CATEGORY: Business and Facilities Briefings, Public Education Matters
CLIENT TYPE: Public Education, Public Employers
AUTHOR: Alexander Volberding
DATE: Aug 20, 2020

In March 2015, the California Department of Corrections and Rehabilitation (CDCR) issued an invitation for contractors to bid on a $100 million heating, ventilation, and air conditioning (HVAC) system project.

In April 2015, Hensel Phelps submitted its bid for the project with a price just over $88 million. As part of its bid, Phelps provided required information pertaining to the subcontractors it intended to use and the percentage of the contract work that it estimated each subcontractor would perform. CDCR determined that Phelps was the lowest bidder.

In May 2015, after the deadline for bids expired, Phelps submitted an amended bidder declaration, revising the subcontractor percentages and contractor rates.

CDCR took the position that, while a bidder could amend information concerning the contractors, bidders could not revise the subcontractor percentages or rates, which CDCR considered material terms of the bid. CDCR therefore rejected Phelps’s May 1 amendment, and returned the amendment to Phelps.

In the meantime, West Coast Air Conditioning Company (West Coast), the second-lowest bidder, sent CDCR a complaint regarding Phelps’s bid.

On the same day that CDCR issued a notice of intent to award the project to Phelps, Phelps learned that CDCR rejected its amended bidder declaration. Nevertheless, Phelps executed the contract with the understanding that CDCR had rejected the amended bid.

West Coast then filed a petition in the Superior Court seeking to invalidate the contract and prohibit Phelps from constructing the project. With the challenge pending, CDCR executed the contract with Phelps and issued Phelps a notice to proceed. Phelps promptly commenced work on the project.

In September 2015, the superior court invalidated the contract between CDCR and Phelps due to the “numerous arithmetical/typographical mistakes which required CDCR to reject the bid as non-responsive.” The court explained that these errors were material to bid and CDCR could not waive them and award the contract to Phelps. In October 2015, the court issued a restraining order, halting work on the project.

In August 2016, Phelps filed a complaint against CDCR, bringing a cause of action based on Public Contract Code section 5110, which, in pertinent part, provides for a contractor’s recovery if “the contract is later determined to be invalid due to a defect or defects in the competitive bidding process caused solely by the public entity.”  Phelps sought its unpaid costs on the project, alleging that its contract was determined to be invalid as a direct result of CDCR’s actions and decisions during the competitive bidding process.

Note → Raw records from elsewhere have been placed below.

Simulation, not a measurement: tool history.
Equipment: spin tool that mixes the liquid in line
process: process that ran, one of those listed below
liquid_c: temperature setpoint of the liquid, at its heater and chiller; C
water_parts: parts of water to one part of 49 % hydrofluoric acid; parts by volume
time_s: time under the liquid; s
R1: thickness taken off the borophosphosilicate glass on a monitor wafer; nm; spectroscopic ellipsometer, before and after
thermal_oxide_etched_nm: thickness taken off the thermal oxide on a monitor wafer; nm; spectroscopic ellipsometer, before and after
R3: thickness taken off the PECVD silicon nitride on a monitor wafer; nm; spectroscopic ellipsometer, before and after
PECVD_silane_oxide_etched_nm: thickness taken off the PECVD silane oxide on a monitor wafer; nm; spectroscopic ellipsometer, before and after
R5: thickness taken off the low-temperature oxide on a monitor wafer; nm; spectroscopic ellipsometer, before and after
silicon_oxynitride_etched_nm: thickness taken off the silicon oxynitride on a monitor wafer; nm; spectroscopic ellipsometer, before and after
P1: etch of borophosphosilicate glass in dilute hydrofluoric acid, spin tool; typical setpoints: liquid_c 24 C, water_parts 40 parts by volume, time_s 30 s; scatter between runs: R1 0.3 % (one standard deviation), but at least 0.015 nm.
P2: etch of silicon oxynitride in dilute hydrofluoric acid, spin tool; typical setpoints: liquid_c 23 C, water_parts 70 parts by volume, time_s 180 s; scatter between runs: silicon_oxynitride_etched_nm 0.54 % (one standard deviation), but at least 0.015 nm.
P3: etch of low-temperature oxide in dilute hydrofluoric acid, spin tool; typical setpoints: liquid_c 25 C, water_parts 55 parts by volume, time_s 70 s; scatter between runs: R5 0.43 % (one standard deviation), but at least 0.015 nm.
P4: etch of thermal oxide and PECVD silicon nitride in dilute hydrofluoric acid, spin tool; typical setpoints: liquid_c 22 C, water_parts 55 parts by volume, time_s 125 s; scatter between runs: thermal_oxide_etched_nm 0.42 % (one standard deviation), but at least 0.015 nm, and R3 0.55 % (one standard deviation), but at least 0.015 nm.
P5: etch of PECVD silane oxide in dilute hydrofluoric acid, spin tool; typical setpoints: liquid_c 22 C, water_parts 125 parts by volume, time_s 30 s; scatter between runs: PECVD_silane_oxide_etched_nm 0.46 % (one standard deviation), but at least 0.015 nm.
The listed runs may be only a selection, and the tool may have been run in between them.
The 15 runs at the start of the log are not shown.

In pre-trial proceedings, CDCR argued that Phelps could only prevail on its section 5110 cause of action if it established that the contract was invalidated “[d]ue to a defect or defects in the competitive bidding process caused solely by” CDCR. CDCR argued that Phelps could not do so.  CDCR argued that the superior court invalidated the contract because Phelps’s bid contained material non-waivable errors.

Phelps argued that the trial court’s invalidation of the contract was a prerequisite to its action, and that the contract was, in fact, invalidated due to a defect in the bidding process. Phelps argued that CDCR’s failure to find Phelps’s bid non-responsive after West Coast’s bid protest and CDCR’s decision to award the contract to Phelps constituted defects in the bidding process chargeable to CDCR.  After a seven-day trial, the trial court ruled in favor of Phelps. 

The trial court rejected CDCR’s argument that the ruling on West Coast’s protest controlled the result in this case. The court found that Phelps’s bid “lawfully consisted” of both the April bid and the May amended bidder declaration, and, as constituted, “fully complied” with the bid solicitation. The court found that CDCR erred in rejecting the May amended bidder declaration and that, if CDCR had accepted the amendment, the contract would not have been invalidated by the superior court. The trial court then entered judgment in favor of Phelps.  CDCR appealed the decision.

On appeal, the Court of Appeal analyzed Public Contract Code section 5110. The Court questioned which of two statutory interpretations should apply: (1) recovery is possible if “the contract is invalidated for a defect or defects in the competitive bidding process caused solely by the public entity” or (2) recovery is possible if, “after the contract is invalidated, it is determined that the invalidation finding itself was due to a defect or defects in the competitive bidding process caused solely by the public entity.” CDCR advocated the former interpretation and Phelps the latter.

The Court of Appeal, after reviewing the statutory language at issue and considering the language in the rest of the statute, concluded that CDCR’s argument was the reasonable one.  The Court of Appeal then considered the legislative history of the statute. The Court concluded that the purpose of the language at issue was to provide payment to a contractor for work already performed if the contractor relied in good faith on the public agency and the agency then invalidated the contract. The Court concluded that, in enacting the Public Contract Code section 5110, the Legislature agreed to provide an exception to established law that had placed all the risk of public contract invalidation on the contractor. The Court found that, in the final version of the bill, the exception was limited to those cases where that defect was solely the fault of the public entity. The Court determined that it is the defect for which the contract is invalidated – not the invalidation itself – which must be the fault of the public entity.

The Court then applied its statutory analysis to the facts at issue between Phelps and CDCR, and found that the contract was invalidated for a material error in Phelps’s bid, not for any defect in CDCR’s competitive bidding process. As a result, the Court of Appeal held that Public Contract Code section 5110 cannot provide a basis for recovery.

The Court then remanded the case to the trial court to vacate its prior order and issue a new and different order in CDCR’s favor.

Hensel Phelps Construction Company v. Department of Corrections and Rehabilitation (2020) 45 Cal.App.5th 679.